How GA4 Counts Millions of Users with 12 Kilobytes: The HyperLogLog Algorithm

GA4 reports 2.4 million unique users, but how does it count them without storing 2.4 million IDs? The answer is HyperLogLog, a probabilistic algorithm that trades perfect accuracy for radical efficiency. This is the story of how a clever mathematical trick powers modern analytics.

The Problem: Counting Is Hard

You want to know how many unique users visited your website last month.

Simple, right? Just keep a list of every user ID you see, and count how many are in the list.

With 100 users, this works fine. With 1 million users, you need to store 1 million IDs. With 1 billion users across Google Analytics, you need… a lot of storage.

And it gets worse. Every time a new event arrives, you need to check if that user is already in your list. With a billion entries, that lookup is slow.

Now multiply this by every metric in GA4: users by page, users by country, users by device, users by campaign, users by hour. The combinations explode exponentially.

Storing exact counts doesn’t scale.

This is where HyperLogLog enters the picture.


The Insight: Randomness Contains Information

Here’s a thought experiment.

I flip a coin repeatedly until I get heads. Sometimes I stop after 1 flip (heads immediately). Sometimes after 3 flips (tails, tails, heads). Occasionally after 10 flips.

If I tell you my longest streak before hitting heads was 20 flips, what can you infer?

You’d guess I flipped the coin many times. Getting 20 tails in a row has probability (1/2)^20 = 0.000001. To see such a rare event, I probably did millions of flips.
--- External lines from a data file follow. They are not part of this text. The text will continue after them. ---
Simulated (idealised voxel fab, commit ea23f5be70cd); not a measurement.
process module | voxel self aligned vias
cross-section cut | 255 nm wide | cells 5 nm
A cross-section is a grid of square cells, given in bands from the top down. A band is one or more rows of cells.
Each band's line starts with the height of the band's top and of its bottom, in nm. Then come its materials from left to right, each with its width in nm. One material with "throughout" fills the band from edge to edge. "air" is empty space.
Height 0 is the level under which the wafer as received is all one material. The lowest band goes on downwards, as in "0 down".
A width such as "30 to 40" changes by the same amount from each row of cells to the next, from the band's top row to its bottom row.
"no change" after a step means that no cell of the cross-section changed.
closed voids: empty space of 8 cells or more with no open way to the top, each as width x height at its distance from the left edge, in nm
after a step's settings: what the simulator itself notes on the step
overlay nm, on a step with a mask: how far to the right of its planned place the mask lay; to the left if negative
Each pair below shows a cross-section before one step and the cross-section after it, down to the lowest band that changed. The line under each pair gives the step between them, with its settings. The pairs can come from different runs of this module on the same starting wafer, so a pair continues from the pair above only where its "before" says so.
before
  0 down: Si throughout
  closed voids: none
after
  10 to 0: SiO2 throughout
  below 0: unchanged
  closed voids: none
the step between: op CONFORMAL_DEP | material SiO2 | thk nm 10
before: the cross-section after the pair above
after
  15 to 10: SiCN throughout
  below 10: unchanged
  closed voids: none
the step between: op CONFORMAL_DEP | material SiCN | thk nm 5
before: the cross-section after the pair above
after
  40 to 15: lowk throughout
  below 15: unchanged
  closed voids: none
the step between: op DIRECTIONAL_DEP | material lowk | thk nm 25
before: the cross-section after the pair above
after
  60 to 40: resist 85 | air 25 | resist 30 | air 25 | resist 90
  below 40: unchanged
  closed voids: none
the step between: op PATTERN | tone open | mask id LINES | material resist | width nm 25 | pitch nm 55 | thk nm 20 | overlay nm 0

The longest streak tells you something about the total count.

This is the core insight behind HyperLogLog: you can estimate how many things you’ve seen by tracking the “most unusual” thing you’ve encountered.


From Coins to Hashes

Computers don’t flip coins. They compute hash functions.

A hash function takes any input (like a user ID) and produces a seemingly random number. The same input always produces the same output, but different inputs produce wildly different outputs.

hash("user_123") → 0110100011010111001010...
hash("user_456") → 1011001110000101110011...
hash("user_789") → 0000001011101001001010...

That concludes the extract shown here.